To be sure, in the striking figure of the Catholic controversialist Hilaire Belloc (1870-1953) one encounters simultaneously a great historian, a great poet, a great essayist, and a great social critic. It requires a biographer of considerable skill, then, to keep a figure such as Belloc from simply rampaging across the pages. In Joseph Pearce’s well-channeled biography of Belloc, though, “Old Thunder”, as he was called even in infancy, once more roars and weeps, sings and prays as he did throughout a long life crowded with publicity and dogged by cruel loneliness.

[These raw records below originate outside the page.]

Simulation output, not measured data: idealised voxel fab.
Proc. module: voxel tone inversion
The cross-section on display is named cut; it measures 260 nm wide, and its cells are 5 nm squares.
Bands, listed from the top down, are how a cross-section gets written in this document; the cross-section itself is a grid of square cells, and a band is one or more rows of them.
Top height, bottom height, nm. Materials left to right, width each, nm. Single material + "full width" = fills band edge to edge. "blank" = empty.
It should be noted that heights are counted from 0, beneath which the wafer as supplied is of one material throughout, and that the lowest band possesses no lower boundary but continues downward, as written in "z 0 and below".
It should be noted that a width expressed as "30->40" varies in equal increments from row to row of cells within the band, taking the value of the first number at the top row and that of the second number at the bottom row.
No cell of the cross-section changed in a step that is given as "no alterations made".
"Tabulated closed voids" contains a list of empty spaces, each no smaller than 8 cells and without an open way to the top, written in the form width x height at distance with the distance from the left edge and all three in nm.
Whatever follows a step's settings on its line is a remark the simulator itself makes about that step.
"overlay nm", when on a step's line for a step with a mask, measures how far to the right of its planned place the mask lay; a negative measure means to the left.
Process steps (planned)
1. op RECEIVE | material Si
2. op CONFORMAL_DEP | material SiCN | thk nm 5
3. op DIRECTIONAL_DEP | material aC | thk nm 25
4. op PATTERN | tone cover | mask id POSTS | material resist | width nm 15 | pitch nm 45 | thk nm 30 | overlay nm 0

Joseph Pearce, writer in residence at Ave Maria College in Michigan, is the premier literary biographer in the world today. I would say “Catholic” literary biographer given Pearce’s well-received biographies of Chesterton, Tolkein, Wilde, and of course Belloc, but that would leave out his lives of Solzhenitsyn and Lewis, and host of shorter but important studies of Catholic and non-Catholic authors. So let’s just leave it at “literary biographer” and be grateful that this one-man literary invasion from Britain, who looks as if he’d rather play rugby than teach poetry, has chosen to apply his enormous research and writing skills in presenting and analyzing some of those most important literary talents of the 20th century.
And what a talent Hilaire Belloc was.
A story told among Bellocians (but not related in Pearce’s biography, perhaps because it would veer too closely to hagiography, which Pearce definitely avoids) describes an exchange with a young draftee assigned to drive Belloc, then a war-correspondent, around French battle fields during World War One. “Who,” the driver eventually asked his famous passenger, “is the greatest writer of prose in English today?” Belloc thought for a while, and answered, “I am.” Innocently, the driver then asked “And, of poetry, sir?” Belloc was silent for a moment, and then replied “I am.” Good evidence, if not perhaps proof, could be adduced for both replies.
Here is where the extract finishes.